Deviations from Ideal Behavior

Learning Objective 3.6.A Explain the relationship among the non-ideal behaviors of gases, interparticle forces, and/or volumes.

Quick Notes

The ideal gas law assumes gas particles have no volume and experience no intermolecular forces.
Real gases deviate from this behavior, especially at low temperatures and high pressures.

At low temperatures: particles move slower, and intermolecular attractions become more significant.
At high pressures: gas particles are closer together, so their own volume affects total volume.

These deviations explain why real gases may not obey PV = nRT perfectly under all conditions.

Full Notes

The ideal gas law (PV = nRT) provides a useful model for gas behavior (see Ideal Gas Law), but it is based on assumptions that do not always hold true for real gases. Under certain conditions, gases exhibit non-ideal behavior due to intermolecular forces and particle volume.

Why Gases Deviate from Ideal Behavior

The two main causes of deviation are:

Interparticle (intermolecular) attractions
Finite volume of gas particles

These effects are especially noticeable under non-ideal conditions of very low temperature and very high pressure.

Effect of Intermolecular Forces

At low temperatures, gas particles move more slowly. This gives intermolecular forces (such as London dispersion forces or dipole-dipole interactions) more opportunity to pull particles together. The particles don't have enough kinetic energy to overcome the strength of attraction that exists between them.

AP Chemistry diagram showing how lower temperature increases the significance of intermolecular forces, causing gas particles to be drawn together more strongly.

Result:
Gas particles are attracted to one another, so they collide with container walls less frequently and with less force.
This causes the observed pressure to be lower than predicted by the ideal gas law.

Effect of Particle Volume

The ideal gas law assumes that gas particles have no volume, but real particles occupy space.

AP Chemistry diagram showing how higher pressure makes the finite volume of gas particles significant, reducing available space and affecting measured volume.

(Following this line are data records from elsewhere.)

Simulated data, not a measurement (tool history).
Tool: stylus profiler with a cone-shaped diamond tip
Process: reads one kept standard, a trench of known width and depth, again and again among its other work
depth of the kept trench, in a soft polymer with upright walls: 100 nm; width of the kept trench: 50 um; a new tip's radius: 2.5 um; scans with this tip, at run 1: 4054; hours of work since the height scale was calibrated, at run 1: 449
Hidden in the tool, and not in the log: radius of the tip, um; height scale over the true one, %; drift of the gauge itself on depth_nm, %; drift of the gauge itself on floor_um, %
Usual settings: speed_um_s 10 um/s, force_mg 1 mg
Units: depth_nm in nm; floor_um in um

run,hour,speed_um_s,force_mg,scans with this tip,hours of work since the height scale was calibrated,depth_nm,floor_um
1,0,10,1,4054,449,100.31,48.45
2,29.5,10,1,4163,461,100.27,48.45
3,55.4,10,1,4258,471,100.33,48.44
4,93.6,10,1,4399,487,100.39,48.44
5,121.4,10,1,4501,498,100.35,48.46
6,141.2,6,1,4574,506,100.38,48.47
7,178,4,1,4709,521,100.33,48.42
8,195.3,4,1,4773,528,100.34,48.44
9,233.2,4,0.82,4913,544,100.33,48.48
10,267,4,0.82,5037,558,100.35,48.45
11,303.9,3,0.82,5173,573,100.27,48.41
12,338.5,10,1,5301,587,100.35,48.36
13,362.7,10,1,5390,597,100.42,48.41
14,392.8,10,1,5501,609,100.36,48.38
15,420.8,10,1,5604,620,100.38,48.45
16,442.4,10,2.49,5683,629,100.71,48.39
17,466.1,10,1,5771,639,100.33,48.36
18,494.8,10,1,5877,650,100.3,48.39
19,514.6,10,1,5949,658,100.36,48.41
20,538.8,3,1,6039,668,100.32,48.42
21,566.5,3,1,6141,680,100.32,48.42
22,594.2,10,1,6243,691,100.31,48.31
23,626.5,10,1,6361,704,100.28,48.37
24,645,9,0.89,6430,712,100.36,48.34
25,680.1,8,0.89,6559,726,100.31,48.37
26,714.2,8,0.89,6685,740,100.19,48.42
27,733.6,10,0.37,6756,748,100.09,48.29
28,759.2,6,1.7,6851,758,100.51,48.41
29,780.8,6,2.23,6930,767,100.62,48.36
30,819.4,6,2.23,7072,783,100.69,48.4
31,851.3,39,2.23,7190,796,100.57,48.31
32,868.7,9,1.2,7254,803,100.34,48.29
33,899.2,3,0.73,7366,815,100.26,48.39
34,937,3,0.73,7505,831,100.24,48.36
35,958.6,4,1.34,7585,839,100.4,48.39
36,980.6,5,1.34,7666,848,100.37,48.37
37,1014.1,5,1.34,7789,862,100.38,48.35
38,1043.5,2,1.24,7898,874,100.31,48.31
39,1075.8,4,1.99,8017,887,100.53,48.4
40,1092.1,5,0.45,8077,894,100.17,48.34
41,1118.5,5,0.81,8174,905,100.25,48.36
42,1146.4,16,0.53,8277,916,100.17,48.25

At high pressures, particles are pushed closer together, and their actual size becomes significant compared to the volume of the container.

Result:
The space available for particle movement is less than expected.
This causes the observed volume to be greater than predicted by the ideal gas law.

Summary of Deviations

Ideal gases behave according to PV = nRT under most moderate conditions.
Real gases follow this model less accurately when particles are close together or moving slowly.
Gases behave more ideally at:
- High temperature (faster movement reduces attractions)
- Low pressure (particles are farther apart)
Some real gases (like He or H₂) behave nearly ideally over a wide range. Others (like NH₃ or CO₂) deviate more strongly due to stronger intermolecular forces or larger molecular size.

Matt’s exam tip

If you see a question about gases condensing or approaching liquefaction, think about intermolecular attractions. If pressure is very high, think about particle volume. These are clues that the gas might not follow ideal behavior.

Summary

The ideal gas law works well under many conditions, but real gases deviate due to:
- Intermolecular attractions, which reduce pressure at low temperatures.
- Particle volume, which reduces available space at high pressures.
Understanding when and why these deviations occur helps explain why gases condense and why PV = nRT is sometimes only an approximation.